Ten Cities that Made an Empire

Summary

From Tristram Hunt, award-winning author of The Frock-Coated Communist and leading UK politician, Ten Cities that Made an Empire presents a new approach to Britain's imperial past through the cities that epitomised it

The final embers of the British Empire are dying, but its legacy remains in the lives and structures of the cities which it shaped. Here Tristram Hunt examines the stories and defining ideas of ten of the most important: Boston, Bridgetown, Dublin, Cape Town, Calcutta, Hong Kong, Bombay, Melbourne, New Delhi, and twentieth-century Liverpool.

Rejecting binary views of the British Empire as 'very good' or 'very bad', Hunt uses an exceptional array of primary accounts and personal reflection to chart the processes of exchange and adaptation that collectively shaped the colonial experience - and, in turn, transformed the culture, economy and identity of the British Isles.

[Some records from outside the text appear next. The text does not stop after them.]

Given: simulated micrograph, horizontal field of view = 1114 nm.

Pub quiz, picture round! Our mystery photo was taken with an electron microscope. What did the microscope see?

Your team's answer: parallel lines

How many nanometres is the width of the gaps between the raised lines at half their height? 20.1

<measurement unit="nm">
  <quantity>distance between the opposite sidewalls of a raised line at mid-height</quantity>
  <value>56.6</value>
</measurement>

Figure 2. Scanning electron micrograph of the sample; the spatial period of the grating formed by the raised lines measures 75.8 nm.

TRISTRAM HUNT is one of Britain's best known historians. Since 2010 he has been the MP for Stoke-on-Trent Central, and in October 2013 was made Shadow Secretary of State for Education. He is a senior lecturer in British history at Queen Mary, University of London, and has written numerous series for radio and television. He is also a regular contributor to the Times, Guardian and Observer. His previous books include The English Civil War at First Hand, Building Jerusalem, and The Frock-Coated Communist: The Revolutionary Life of Friedrich Engels, which was published in more than a dozen languages.

Praise for The Frock-Coated Communist:

'Beautifully written and consistently engaging' - Independent

'An excellent book ... Hunt has a mastery of 19th-century British culture and European political thought' - Robert Service, Sunday Times

'Thoughtful and engaging' - Telegraph Review

About the author

Tristram Hunt

Dr Tristram Hunt is Director of the Victoria & Albert Museum and one of Britain's best-known historians. He served as MP for Stoke-on-Trent Central from 2010 to 2017 (when he led the campaign to save the Wedgwood Museum) and as Shadow Secretary of State for Education between October 2013 and September 2015. He was a senior lecturer in British history at Queen Mary, University of London, and has written numerous series for radio and television. His previous books include The English Civil War At First Hand, The Frock-Coated Communist: The Revolutionary Life of Friedrich Engels, Ten Cities that Made an Empire and Building Jerusalem: The Rise and Fall of the Victorian City, between them published in more than a dozen languages.